Our boat had come under attack. Copper streaks began converging on us, their brilliant flanks reflecting the bright winter sun at the water's surface, unmistakable even through the short, hard chop built by the 25-knot northwest wind sweeping off the beach.
This truly unforgettable sight alone was worth the price of admission, not to mention the 8 1/2-hour drive I'd made up to Orange Beach, Alabama, the day before.
"Big redfish are out here, right off our beaches, all winter long." Capt. Clif Jones had assured me of that weeks before, insisting the drive would be worth my while. "Some days you can catch and release 20 or 30 or more, if your arms can hold out - and there's nobody fishing them!"
Seeing 15- to 30-pound bull reds in pods varying from dozens of fish to hundreds (even thousands, according to Jones, high up in the tower) in all directions made me a believer. Realizing that one has to experience this fishery to grasp it, I spent much of my time snapping photos. I figured that without proof, I could be suspected of stating what Huck Finn would have called a "stretcher."
Of course, to truly show the action, I'd have needed a 360-degree lens shooting from atop the high tower on Jones' 290 Stamas Tarpon center console. More than once we found ourselves literally surrounded by redfish - every bit as aggressive and hungry as any school of dolphin (mahi) you've ever seen.
And best of all: It's nirvana for fly- and light-tackle enthusiasts (especially those who, like me, find no fishing thrill equal to sight-casting topwater plugs to big fish).

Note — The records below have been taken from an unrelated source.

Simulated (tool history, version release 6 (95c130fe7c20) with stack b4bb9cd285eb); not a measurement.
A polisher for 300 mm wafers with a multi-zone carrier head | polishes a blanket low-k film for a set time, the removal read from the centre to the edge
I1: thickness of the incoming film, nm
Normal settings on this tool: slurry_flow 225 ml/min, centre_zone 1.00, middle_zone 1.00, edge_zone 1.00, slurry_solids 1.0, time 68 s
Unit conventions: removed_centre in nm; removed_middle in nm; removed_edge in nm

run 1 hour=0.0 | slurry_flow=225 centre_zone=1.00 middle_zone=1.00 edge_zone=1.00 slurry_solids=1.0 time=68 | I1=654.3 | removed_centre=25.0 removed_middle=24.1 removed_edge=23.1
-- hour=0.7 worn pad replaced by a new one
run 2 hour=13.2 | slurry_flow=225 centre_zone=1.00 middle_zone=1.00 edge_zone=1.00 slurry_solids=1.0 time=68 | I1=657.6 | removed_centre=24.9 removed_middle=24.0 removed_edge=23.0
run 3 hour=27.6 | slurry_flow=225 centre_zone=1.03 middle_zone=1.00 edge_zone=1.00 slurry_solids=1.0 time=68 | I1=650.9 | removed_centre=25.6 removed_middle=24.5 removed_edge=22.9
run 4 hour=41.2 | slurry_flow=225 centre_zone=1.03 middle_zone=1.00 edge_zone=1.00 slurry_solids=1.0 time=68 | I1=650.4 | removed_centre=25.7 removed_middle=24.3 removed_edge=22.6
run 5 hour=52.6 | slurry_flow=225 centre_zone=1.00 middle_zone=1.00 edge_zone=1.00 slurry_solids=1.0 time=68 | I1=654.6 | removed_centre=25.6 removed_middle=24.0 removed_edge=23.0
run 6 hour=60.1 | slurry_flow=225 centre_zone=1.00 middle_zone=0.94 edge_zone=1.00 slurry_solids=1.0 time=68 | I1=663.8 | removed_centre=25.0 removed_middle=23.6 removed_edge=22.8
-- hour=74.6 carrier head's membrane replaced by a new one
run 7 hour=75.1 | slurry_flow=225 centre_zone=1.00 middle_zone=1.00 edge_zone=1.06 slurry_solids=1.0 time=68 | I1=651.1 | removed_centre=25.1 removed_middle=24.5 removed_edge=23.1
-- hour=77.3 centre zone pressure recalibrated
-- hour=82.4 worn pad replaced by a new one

"These fish are hungry," Jones had told me when I wondered what sort of tackle to bring up. "They'll hit anything."
So much for finesse. Finesse is great for finicky predators, particularly when they're few and far between. There's no denying the satisfaction in catching a permit after spending hours trying to find one and then successfully presenting a fly to it.
But if you come up to Orange Beach in the winter, leave the finesse at home. This fishing is all about action - and reaction: see, cast, set, hang on. This is about anglers stumbling over each other and themselves in their haste to get a lure in the water or in their attempts to follow hooked fish around their brothers in rods.
Jones is particularly fond of hooking these brutes on the long rod - and seeing others do the same. "For a lot of guys who come out with me, this is their first time hooking a really big fish on fly," he says.
After more than 15 years as a licensed charter skipper here, Jones knows better than anyone that these bull reds are here all winter, every winter. Of course, that doesn't mean that every day Jones goes out looking for them he finds them in the numbers we did. But in fact, more often than not, he does - and some days are, amazingly, even better.
"When I started guiding [in 1991]," he explains, "everyone said that the redfish thing was pretty much over by November. It turns out they're just getting going in November!"
When the weather and Gulf cool off, the reds heat up, with rapacious fish schooling up off the northern Gulf's white-sand beaches into February.